Wednesday, December 29, 2010

Here's hoping the new Congress is effective at being ineffective.

Every time a new Congress takes office, but especially when there has been a major shift in partisan power as we see with this iteration, there is talk of how regardless of the new political fault lines, it is imperative that all members come together to work for "the good of the country."

The federal government is not the apparatus by which wealth and happiness are generated, it is the mechanism by which we preserve liberty so that prosperity and comfort can be individually sought and earned.

Talk of a collective Congress joining hands and working together for the common good horrified me and reeks of blind majoritarianism, autocracy, and an erosion of liberty.

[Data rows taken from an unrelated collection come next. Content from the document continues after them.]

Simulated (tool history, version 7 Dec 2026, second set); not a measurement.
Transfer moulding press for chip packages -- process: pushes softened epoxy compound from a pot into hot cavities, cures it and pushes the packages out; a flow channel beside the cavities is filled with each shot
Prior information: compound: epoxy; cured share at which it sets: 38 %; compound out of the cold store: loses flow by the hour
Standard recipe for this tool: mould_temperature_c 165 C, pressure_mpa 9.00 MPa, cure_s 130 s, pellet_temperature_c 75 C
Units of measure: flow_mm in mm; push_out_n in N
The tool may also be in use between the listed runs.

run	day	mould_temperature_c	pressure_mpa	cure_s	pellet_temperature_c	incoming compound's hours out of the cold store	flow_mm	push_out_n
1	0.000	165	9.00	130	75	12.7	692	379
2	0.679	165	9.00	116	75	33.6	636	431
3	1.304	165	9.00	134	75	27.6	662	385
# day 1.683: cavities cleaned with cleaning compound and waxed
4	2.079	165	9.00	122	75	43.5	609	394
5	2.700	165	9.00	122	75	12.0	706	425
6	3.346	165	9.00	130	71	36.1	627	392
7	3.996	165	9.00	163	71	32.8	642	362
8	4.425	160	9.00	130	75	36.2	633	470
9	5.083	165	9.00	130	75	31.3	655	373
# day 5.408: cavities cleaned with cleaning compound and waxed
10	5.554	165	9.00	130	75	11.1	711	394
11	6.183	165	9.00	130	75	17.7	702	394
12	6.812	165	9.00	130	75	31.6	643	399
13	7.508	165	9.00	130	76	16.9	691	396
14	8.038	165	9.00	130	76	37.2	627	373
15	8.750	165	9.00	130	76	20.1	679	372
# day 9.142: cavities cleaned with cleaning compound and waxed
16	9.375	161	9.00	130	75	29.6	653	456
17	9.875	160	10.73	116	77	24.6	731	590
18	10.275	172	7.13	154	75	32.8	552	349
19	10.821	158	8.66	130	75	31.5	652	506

The best possible thing Congress can do is to stagnate, except in times of national emergency. And only in a few national emergencies- war, for example- should federal activity be increased. (Under certain trying times, economic stress, for example, it would be ideal for Congress to be active in cutting federal activities: taxes, regulation, spending, and USG waste.)

Now is such a time.

I hope the incoming Republican leadership resists the temptation to implement simply more rules and more spending under the guise of conservativism. What a disappointment GWB was when he took office and embarked on an eight year trampling of liberty, expansion of the federal government and debt, and disastrous nation building extravaganza.

What I hope for with this Congress is that they are active, only in the sense of repealing that ridiculous health care package which was passed, as much of the stimulus as possible, and ideally getting the USG out of the business of empire running, fiat currency juggling, social welfare planning, and every other big government adventure we have become involved in since the Constitution was pushed to the side by FDR.